Google Pixel 3a and iPhone XS Camera Comparison Share
Y’all know the drill by now, so let’s do a world-famous BirchTree camera comparison®. These photos are separated into a few different categories, but know that the first photo will always be the iPhone XS and the second will be the Pixel 3a. Enjoy!
I’ll also note up front that we’re comparing a $399 camera and a $999 camera. Yes, the Pixel 3a makes other compromises, but the fact this comparison is even worth doing is remarkable and I’m very happy there is a budge phone out there will a killer camera.
I think the iPhone takes a better portrait here, especially when it comes to details in my scruffy face. It’s remarkably more clear than the Pixel’s image.
The iPhone once again smokes the Pixel here. Edge detection is better, and the iPhone has a better depth map as you can see the Pixel is just blurring everything that isn’t the gargoyle, but the iPhone is blurring everything that’s closer/further away than the gargoyle.
This is my all time favorite portrait mode test, and I think the iPhone wins again with better colors and better depth sensing (see between her hair and neck).
This one goes to the iPhone because the Pixel didn’t even try to blur anything. I will say this is the least “real world” test shot in the bunch, so take it for what you will.
This is serious stress test territory, and I think the Pixel does a better job here, although neither is good enough yet to nail this.
This might be a taste thing, but the iPhone shot is way better to my eyes. It was a bright, sunny day and the Pixel makes it look like a more cloudy, overcast day. Also the iPhone’s colors are more appealing and details are sharper when zooming in.
Pretty much the same story here as I think the Pixel photo has too much contrast and makes the building look darker than it should be.
I kind of like the Pixel image more here than the last two, but it’s still clearly contrasting the hell out of this photo and I prefer the nicer colors and clarity of the iPhone one.
This is a 5x zoom comparison, and while I think I got the iPhone to like 4.5x, it’s clear that Google’s fancy zoom enhancements can’t match simply having a longer lens (at least for now).
These selfies are mostly a wash, but I do prefer the iPhone’s FOV, which produces a more flattering image of people’s faces. The Pixel has a wider FOV, which is nice for getting more in the frame, but makes people look a little “off” sometimes.
This is another zoom shot, this time at 2x, and these are basically identical. If you zoom in there is a tad more detail in the iPhone shot, but you really have to squint to see it.
The Pixel is betrayed again by its overly aggressive contrast and this looks too dark compared to the iPhone’s more pleasant image.

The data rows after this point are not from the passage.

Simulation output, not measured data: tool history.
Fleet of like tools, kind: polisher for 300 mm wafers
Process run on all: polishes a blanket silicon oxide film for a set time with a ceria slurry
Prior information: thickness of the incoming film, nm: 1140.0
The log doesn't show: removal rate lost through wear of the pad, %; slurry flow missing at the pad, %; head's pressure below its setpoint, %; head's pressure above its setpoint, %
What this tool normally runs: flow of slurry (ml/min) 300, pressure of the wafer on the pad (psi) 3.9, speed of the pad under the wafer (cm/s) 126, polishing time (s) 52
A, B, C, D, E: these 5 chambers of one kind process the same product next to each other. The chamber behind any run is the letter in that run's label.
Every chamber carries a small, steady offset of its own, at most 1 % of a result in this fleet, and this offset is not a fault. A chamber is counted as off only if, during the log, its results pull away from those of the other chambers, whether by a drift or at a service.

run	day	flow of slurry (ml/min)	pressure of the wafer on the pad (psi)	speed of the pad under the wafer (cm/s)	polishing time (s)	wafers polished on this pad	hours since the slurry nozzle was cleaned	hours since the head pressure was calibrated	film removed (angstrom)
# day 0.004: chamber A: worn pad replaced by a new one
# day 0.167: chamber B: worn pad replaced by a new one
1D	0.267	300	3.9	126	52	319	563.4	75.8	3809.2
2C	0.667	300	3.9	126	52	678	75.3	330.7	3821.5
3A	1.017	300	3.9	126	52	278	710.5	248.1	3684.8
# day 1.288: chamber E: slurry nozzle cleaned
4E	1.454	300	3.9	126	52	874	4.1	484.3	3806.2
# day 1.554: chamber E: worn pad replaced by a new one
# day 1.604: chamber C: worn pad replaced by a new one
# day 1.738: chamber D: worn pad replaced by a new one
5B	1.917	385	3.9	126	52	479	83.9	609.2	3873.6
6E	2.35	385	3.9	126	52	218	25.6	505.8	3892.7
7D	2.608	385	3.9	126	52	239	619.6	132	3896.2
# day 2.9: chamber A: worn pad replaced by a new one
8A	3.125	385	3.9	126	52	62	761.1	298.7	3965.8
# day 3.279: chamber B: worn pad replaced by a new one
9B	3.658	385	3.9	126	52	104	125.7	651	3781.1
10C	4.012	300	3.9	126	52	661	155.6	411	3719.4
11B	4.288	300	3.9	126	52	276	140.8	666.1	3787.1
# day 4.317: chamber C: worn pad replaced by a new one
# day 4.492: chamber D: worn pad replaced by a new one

Note for this section that it’s still iPhone, the Pixel, but if there is a third photo, it’s Night Sight on the Pixel.
This one is super close, but the Pixel has a slightly crisper image while the colors on the iPhone are a little better.
This one is hard to call too. The iPhone produces what is basically a watercolor painting as it blurs so much of the image to avoid noise, but it still looks a tad cleaner than the Pixel’s shot. The third image uses Night Sight and I think is what I’d like to have for myself. It’s a tap over brightened, but it’s easy enough to darken it a little in post than brighten up the other shots.
Holy white balance difference, Batman! I’m not even going to call this one since they’re so different. I think the Pixel gets closer to reality, but I think the iPhone shot, which unrealistic, is more pleasing.
On this last comparison I’d say the standard Pixel shot is the worst with its unappealing yellow coloring, and it’s a toss up between the iPhone and Night Sight photos. The iPhone holds its own here, and even zooming in shows as much detail as the Night Sight shot.